State-of-the-art location and navigation services such as those provided by HERE depend on radio devices, including GPS, beacons, and even Wi-Fi signals. But how will future rovers and astronauts navigate on other worlds in the absence of such devices?

How can lessons learned from development now in progress aid navigation in GPS-challenged locations here on Earth?

To find out, we spoke with John Thornton, the CEO of Astrobotic, a Pittsburgh, Pennsylvania company building robotic lunar landers and rovers. The company is on the move, having recently secured close to $100 million in funding from NASA, including $79.5 million to land more than a dozen scientific payloads on the moon. That's in addition to 14 other payloads for other companies and organizations already paying for rides to the moon.

“We've had our breakout year," Thornton says. The company staff more than tripled in 2019, according to Thornton. And he says the company is on track for a history-making commercial soft landing on the moon in the summer of 2021.

To make that milestone, however, the company's landers and rovers will have to navigate without the benefit of human intervention or GPS.

One giant leap for robotkind

The quarter-million-mile distance to the moon makes real-time, two-way communication for remote control impossible. And since the moon has no GPS satellites, Astrobotic's vehicles will have to get around without those too.

Instead, an Astrobotic lander will find its way to a pre-defined landing spot using onboard maps. On the way down, the lander will also have to identify, in real-time, obstacles that could jeopardize the mission. That feat was famously completed only in the nick of time as fuel ran low by Neil Armstrong during the first human lunar landing in 1969.

After touchdown, Astrobotic's lander will launch a rover, which also will have to find its way around without remote control from Earth or the benefit of GPS.

Astrobotic's solution for both landers and rovers: a self-contained form of navigation the company calls terrain-relative navigation.

GPS denied

Astrobotic's navigation system relies on maps made from images taken from lunar orbit by NASA's Lunar Reconnaissance Orbiter (launched in 2009 and still mapping the lunar surface). The maps will guide the lander to within 100 meters of the touchdown site, Thornton explains. From there, an onboard machine vision system will take over. “It's the same kind of cameras that you would use in a factory [robot] to identify parts and distances from things," Thornton says.

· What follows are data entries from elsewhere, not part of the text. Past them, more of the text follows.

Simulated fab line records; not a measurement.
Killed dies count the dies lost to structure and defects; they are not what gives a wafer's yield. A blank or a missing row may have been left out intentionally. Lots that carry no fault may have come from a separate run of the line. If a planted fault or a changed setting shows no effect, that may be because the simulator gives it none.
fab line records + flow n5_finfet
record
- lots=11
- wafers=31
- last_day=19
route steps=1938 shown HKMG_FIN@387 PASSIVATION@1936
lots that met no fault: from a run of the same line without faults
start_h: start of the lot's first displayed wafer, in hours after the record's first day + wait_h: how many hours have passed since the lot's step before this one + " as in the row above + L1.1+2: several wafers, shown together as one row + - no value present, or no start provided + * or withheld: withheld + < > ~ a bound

The rover will also sense wheel turns the way terrestrial cars track mileage. It will also carry a laser range finder, or LIDAR, and an inertial navigation unit that can calculate movement from small accelerations.

Despite the extra gear, navigation on the lunar surface comes with its own set of dangers. “Shadows, of course, can kill your rover because it's a solar-powered rover, and shadows are super cold," Thornton explains. “It is really, really important to navigate precisely so that you can avoid the shadows and get to the right location at the right time, such that you stay in light throughout."

While the first generation of Astrobotic vehicles will depend on maps, the next generation will get around without even that extra bit of help. “Let's say you approach an asteroid that you haven't mapped," Thornton says. “Can you map it in real-time and navigate it in real-time? That's the next level."

Earthly applications

Astrobotic's terrain-relative navigation system will not only help future space exploration but could also advance location services in GPS-denied environments closer to home.

In Iceland in the summer of 2018, a drone with Astrobotic's visual navigation system onboard successfully navigated the inside of a lava tube—a cave created by lava flow—similar to those on the moon.

Lofthellir Lava Tube Ice Cave Iceland 2019

While helping to prove the technology that will soon fly on the moon, the test also pointed the way to future Earthy applications.

War zones with ever-shifting terrain and cities whose tall buildings block and scatter GPS signals are two areas Thornton imagines benefiting from alternatives to GPS. “Anywhere the GPS signal might be degraded, you want a backup for it."

Blazing a trail for the future

After launching its first mission, Astrobotic plans to carry scientific and commercial payloads to the lunar surface annually. “The exciting thing is that NASA wants to do that too," Thornton says. “So that means that we have at least one customer that wants to run at that cadence. And we'll be able to combine that with demand from the rest of the world."

Along the way, terrain-relative navigation might just find its way back to Earth's GPS-challenged environments—perhaps through research partnerships like our recently announced team-up with the Symbiosis Institute of Geoinformatics in India.